One paper that I read last Friday evening comes from Twitter Scaling Big Data Mining Infrastructure: The Twitter Experience, authored jointly by Jimmy Lin (@lintool on Twitter) and Dmitriy Ryaboy (@squarecog on Twitter). Jimmy come from academics and has worked with the Twiiter analytics infrastructure team on a sabbatical. Dmitriy is one of the managers of the analytics infrastructure team at Twitter.

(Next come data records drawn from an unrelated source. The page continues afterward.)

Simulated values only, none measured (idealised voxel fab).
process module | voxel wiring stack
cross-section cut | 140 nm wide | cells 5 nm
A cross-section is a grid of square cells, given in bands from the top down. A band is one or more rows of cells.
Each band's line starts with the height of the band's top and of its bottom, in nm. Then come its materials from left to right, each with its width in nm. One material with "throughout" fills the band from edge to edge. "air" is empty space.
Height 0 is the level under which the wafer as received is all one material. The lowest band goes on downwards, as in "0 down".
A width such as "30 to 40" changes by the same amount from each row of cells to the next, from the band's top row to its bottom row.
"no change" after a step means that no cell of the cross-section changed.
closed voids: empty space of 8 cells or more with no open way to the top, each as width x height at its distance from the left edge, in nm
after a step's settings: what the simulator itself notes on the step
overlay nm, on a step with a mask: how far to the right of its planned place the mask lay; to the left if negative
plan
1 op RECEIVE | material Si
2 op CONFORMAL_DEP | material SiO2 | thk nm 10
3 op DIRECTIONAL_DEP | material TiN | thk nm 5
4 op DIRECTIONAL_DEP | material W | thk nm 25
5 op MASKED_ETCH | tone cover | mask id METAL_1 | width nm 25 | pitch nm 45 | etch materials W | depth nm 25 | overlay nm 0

The paper is a conglomerate of wisdom both from the academic world and the real world implementation aspects as implemented in Twitter. It discusses how the concepts of handling Big Data and machine learning that originated from the academics have been adapted to large scale industrial applications. Typical problems that we encounter while integrating a pipeline of heterogeneous components are discussed at length e.g. impedance mismatch. You can fork thousands of mappers as part of your map/reduce pipeline for importing data from sharded MySQL databases into Hadoop clusters. But in the practical world when operating at this large scale typically you face denial of service when mappers face starvation with critical resources like database connections. Hence, as the paper recommends "The underlying cause is the differing scalability characteristics of MySQL and Hadoop, which are not exposed at the interfaces provided by these services; additional layers for handling QOS, pushing back on over-eager clients (and handling such pushback), etc. become necessary".
The paper also discusses lots of other issues that you face when operating at the scale of Twitter. Challenges of log transport across data centers to a centralized Hadoop warehouse, importance of schema in log processing, data mining scalability when your data doesn’t fit into one server, drawbacks of using sampling based learning approaches and the virtues of deploying a really scalable machine learning pipeline are some of the topics that the paper discusses. Not all of us operate at that scale, but it’s always recommended to be aware of such concerns at the design and implementation level.
If you are working with Big Data and/or machine learning stuff, a very highly recommended reading ..